Sep062016
Posted at 12:27 PM
Post by Justin Antonipillai
The rapid evolution of technology and the rise of all things digital have unleashed a stunning amount of data through federal agencies – and an unprecedented opportunity to advance the ways in which we share, analyze, interpret and put data to work in meaningful ways. To that end, I’d like to share a few stories that demonstrate how using data science, agile development methods, user-centered design principles and simple visualizations can unlock new levels of productivity and insight from data at the Commerce Department.

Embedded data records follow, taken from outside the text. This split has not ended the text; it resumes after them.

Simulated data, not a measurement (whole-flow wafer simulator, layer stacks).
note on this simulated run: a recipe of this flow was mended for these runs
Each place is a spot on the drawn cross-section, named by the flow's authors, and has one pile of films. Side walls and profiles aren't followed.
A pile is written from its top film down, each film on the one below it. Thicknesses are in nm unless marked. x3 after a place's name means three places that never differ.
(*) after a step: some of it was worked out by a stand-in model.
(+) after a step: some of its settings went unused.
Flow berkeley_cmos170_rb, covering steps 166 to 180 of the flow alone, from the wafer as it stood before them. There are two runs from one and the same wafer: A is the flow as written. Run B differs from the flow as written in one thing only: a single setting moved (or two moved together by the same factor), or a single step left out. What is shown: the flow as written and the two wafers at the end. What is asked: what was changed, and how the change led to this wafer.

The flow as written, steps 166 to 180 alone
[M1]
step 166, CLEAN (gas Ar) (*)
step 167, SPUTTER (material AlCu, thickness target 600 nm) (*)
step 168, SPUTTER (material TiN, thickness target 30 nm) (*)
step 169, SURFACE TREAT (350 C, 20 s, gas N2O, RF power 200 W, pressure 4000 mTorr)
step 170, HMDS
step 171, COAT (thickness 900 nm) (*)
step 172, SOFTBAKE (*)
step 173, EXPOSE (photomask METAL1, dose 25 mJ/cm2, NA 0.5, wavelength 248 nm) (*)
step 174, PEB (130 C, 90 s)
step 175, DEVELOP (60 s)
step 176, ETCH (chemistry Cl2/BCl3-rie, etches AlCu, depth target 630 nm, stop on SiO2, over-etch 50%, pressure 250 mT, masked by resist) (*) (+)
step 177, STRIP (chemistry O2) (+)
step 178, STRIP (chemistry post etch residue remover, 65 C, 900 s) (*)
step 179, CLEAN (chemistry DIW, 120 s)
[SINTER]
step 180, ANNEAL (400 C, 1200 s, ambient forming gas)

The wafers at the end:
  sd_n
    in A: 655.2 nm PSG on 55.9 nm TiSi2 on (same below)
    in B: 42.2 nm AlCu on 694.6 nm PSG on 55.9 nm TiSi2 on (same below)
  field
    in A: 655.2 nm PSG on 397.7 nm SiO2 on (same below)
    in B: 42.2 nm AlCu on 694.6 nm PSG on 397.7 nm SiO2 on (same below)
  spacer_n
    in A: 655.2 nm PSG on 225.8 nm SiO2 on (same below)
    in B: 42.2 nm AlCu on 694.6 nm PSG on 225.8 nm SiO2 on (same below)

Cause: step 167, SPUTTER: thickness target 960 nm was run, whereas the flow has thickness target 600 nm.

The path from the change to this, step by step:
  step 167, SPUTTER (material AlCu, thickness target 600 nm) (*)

The background: Commerce Data Services (CDS) launched its Data Academy last spring to teach basic data science skills to Commerce employees interested in increasing their skills. In addition, CDS offered a special opportunity to selected students to participate in a four-week intensive data boot camp led by Natassja Linzau, who leads our education initiatives. Graduates of the boot camp then served a three-month residency with the CDS through their newly established In-Residence program to learn how to bring a modern, data-science approach to their work.
Chief Data Scientist Jeff Chen oversaw the residents during their details with the CDS. Projects for each resident were selected by their individual bureaus to answer a fundamental challenge: “What agency problem can I solve, and what value can I create, by putting our data to work in new ways?” The overarching goal was to demonstrate how we can make Commerce data more consumable, and bring a data-driven approach to modernizing government.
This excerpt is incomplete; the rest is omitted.